Creative Commons License
This blog by Tommy Tang is licensed under a Creative Commons Attribution-ShareAlike 4.0 International License.

My github papge

Wednesday, December 23, 2015

Using wget to download specific files from ftp but avoiding the directory structure

I want to download some files from a ftp site, and I only want to download some files with names matching a pattern. How can I do it?
Use wget ! It is a very versatile command and I just got to know several tricks.
When there are many levels of folder, you want to search down to all the folders:
-r --recursive Turn on recursive retrieving.
   -l depth
   --level=depth
       Specify recursion maximum depth level depth.  The default maximum depth is 5.
You can specify what files you want to download or reject using wild cards:
Recursive Accept/Reject Options
-A acclist --accept acclist
-R rejlist --reject rejlist
Specify comma-separated lists of file name suffixes or patterns to accept or reject. Note that if any of the wildcard characters, *, ?, [ or ], appear in an element of acclist or rejlist, it will be treated as a pattern, rather than a suffix.
If you want to save the file to a different name:
-O file --output-document=file
The documents will not be written to the appropriate files, but all will be concatenated together and written to file. If - is used as file, documents will be printed to standard output, disabling link conversion. (Use ./- to print to a file literally named -.)
       Use of -O is not intended to mean simply "use the name file instead of the
       one in the URL;" rather, it is analogous to shell redirection: wget -O file
       http://foo is intended to work like wget -O - http://foo > file; file will be
       truncated immediately, and all downloaded content will be written there.

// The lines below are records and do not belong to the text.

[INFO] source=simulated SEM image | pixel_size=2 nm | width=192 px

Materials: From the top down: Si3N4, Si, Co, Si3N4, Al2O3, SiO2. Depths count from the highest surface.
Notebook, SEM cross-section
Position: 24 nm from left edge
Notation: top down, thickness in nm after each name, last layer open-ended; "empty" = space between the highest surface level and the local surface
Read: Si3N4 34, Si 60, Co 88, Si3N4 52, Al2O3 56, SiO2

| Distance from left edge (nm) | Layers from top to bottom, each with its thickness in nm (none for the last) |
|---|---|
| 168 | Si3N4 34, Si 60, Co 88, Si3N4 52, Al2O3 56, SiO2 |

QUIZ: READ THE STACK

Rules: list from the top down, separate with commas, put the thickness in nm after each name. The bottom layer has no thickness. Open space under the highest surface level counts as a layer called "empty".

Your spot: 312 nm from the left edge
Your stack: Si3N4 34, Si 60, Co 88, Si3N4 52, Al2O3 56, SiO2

       For this reason, -N (for timestamp-checking) is not supported in combination
       with -O: since file is always newly created, it will always have a very new
       timestamp. A warning will be issued if this combination is used.

       Similarly, using -r or -p with -O may not work as you expect: Wget won’t just
       download the first file to file and then download the rest to their normal
       names: all downloaded content will be placed in file. This was disabled in
       version 1.11, but has been reinstated (with a warning) in 1.11.2, as there
       are some cases where this behavior can actually have some use.

       Note that a combination with -k is only permitted when downloading a single
       document, as in that case it will just convert all relative URIs to external
       ones; -k makes no sense for multiple URIs when they’re all being downloaded
       to a single file.
If you do not need the folder structure:
-nd --no-directories
Do not create a hierarchy of directories when retrieving recursively. With this option turned on, all files will get saved to the current directory, without clobbering (if a name shows up more than once, the filenames will get extensions .n).
one alternative way is to specify -nH and --cut-dirs=10 together
-nH --no-host-directories
Disable generation of host-prefixed directories. By default, invoking Wget with -r http://fly.srk.fer.hr/ will create a structure of directories beginning with fly.srk.fer.hr/. This option disables such behavior.
--cut-dirs=number
Ignore number directory components. This is useful for getting a fine-grained control over the directory where recursive retrieval will be saved.
       Take, for example, the directory at
       ftp://ftp.xemacs.org/pub/xemacs/.  If you retrieve it with -r, it
       will be saved locally under ftp.xemacs.org/pub/xemacs/.  While the
       -nH option can remove the ftp.xemacs.org/ part, you are still stuck
       with pub/xemacs.  This is where --cut-dirs comes in handy; it makes
       Wget not "see" number remote directory components.  Here are
       several examples of how --cut-dirs option works.

               No options        -> ftp.xemacs.org/pub/xemacs/
               -nH               -> pub/xemacs/
               -nH --cut-dirs=1  -> xemacs/
               -nH --cut-dirs=2  -> .

               --cut-dirs=1      -> ftp.xemacs.org/xemacs/
               ...

       If you just want to get rid of the directory structure, this option
       is similar to a combination of -nd and -P.  However, unlike -nd,
       --cut-dirs does not lose with subdirectories---for instance, with
       -nH --cut-dirs=1, a beta/ subdirectory will be placed to
       xemacs/beta, as one would expect.
If you want to save files to a different folder name:
-P prefix --directory-prefix=prefix
Set directory prefix to prefix. The directory prefix is the directory where all other files and subdirectories will be saved to, i.e. the top of the retrieval tree. The default is . (the current directory).
Continue to download a file:
-c --continue
Continue getting a partially-downloaded file. This is useful when you want to finish up a download started by a previous instance of Wget, or by another program
There are so many different options, just man wget to see all of them! I am impressed on how versatile this command is!